Question

A body of mass $m=1$ kg is moving in a medium and experiences a frictional force $F=-kv$, where $v$ is the speed of the body. The initial speed is $v_0=10\,\text{ms}^{-1}$ and after $10$ s, its energy becomes half of initial energy. Then, the value of $k$ is

• A. $10 \ln \sqrt{2}$
• B. $\ln \sqrt{2}$
• C. $\frac{\ln 2}{20}$
• D. $10 \ln 2$
• E. $\ln 2$

Hint:

If energy becomes half, velocity becomes $\frac{1}{\sqrt{2}}$ of its initial value. This is a common shortcut in exponential decay problems.

Answer 1

The Correct Option is C

Concept:
Force $F = ma = m \frac{dv}{dt}$. For $F = -kv$, we have a differential equation for velocity. Kinetic Energy $E = \frac{1}{2}mv^2$.

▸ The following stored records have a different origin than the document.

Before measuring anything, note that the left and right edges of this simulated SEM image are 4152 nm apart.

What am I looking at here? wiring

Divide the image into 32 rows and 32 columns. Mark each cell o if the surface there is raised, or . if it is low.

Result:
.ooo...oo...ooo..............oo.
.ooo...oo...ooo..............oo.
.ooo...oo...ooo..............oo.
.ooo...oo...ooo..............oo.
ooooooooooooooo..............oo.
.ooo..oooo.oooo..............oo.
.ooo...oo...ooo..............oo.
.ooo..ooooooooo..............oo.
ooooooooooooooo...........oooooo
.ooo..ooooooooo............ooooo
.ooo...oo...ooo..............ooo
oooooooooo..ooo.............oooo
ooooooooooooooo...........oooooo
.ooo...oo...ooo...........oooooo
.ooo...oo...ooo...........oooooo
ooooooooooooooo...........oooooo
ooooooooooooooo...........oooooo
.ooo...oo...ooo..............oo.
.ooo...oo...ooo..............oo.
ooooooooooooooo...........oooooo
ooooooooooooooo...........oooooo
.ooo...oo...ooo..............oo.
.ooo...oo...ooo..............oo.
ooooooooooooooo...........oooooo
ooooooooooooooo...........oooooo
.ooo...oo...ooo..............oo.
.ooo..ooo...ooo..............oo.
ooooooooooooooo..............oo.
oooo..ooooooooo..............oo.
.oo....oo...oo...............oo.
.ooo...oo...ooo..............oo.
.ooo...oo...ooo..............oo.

Step 1: Solve for Velocity $v(t)$.
\[ m \frac{dv}{dt} = -kv \implies \frac{dv}{v} = -\frac{k}{m}dt \] Integrating from $v_0$ to $v$ and $0$ to $t$: \[ \ln\left(\frac{v}{v_0}\right) = -\frac{kt}{m} \implies v = v_0 e^{-kt/m} \]

Step 2: Use the Energy Condition.
Energy $E \propto v^2$. Given $E_{final} = \frac{1}{2}E_{initial}$: \[ \frac{1}{2}m v^2 = \frac{1}{2} \left( \frac{1}{2}m v_0^2 \right) \implies v^2 = \frac{v_0^2}{2} \implies v = \frac{v_0}{\sqrt{2}} \]

Step 3: Substitute values to find $k$.
At $t = 10$ s and $m = 1$ kg: \[ \frac{v_0}{\sqrt{2}} = v_0 e^{-k(10)/1} \implies \frac{1}{\sqrt{2}} = e^{-10k} \] Taking natural log: \[ \ln(2^{-1/2}) = -10k \implies -\frac{1}{2}\ln 2 = -10k \] \[ k = \frac{\ln 2}{20} \]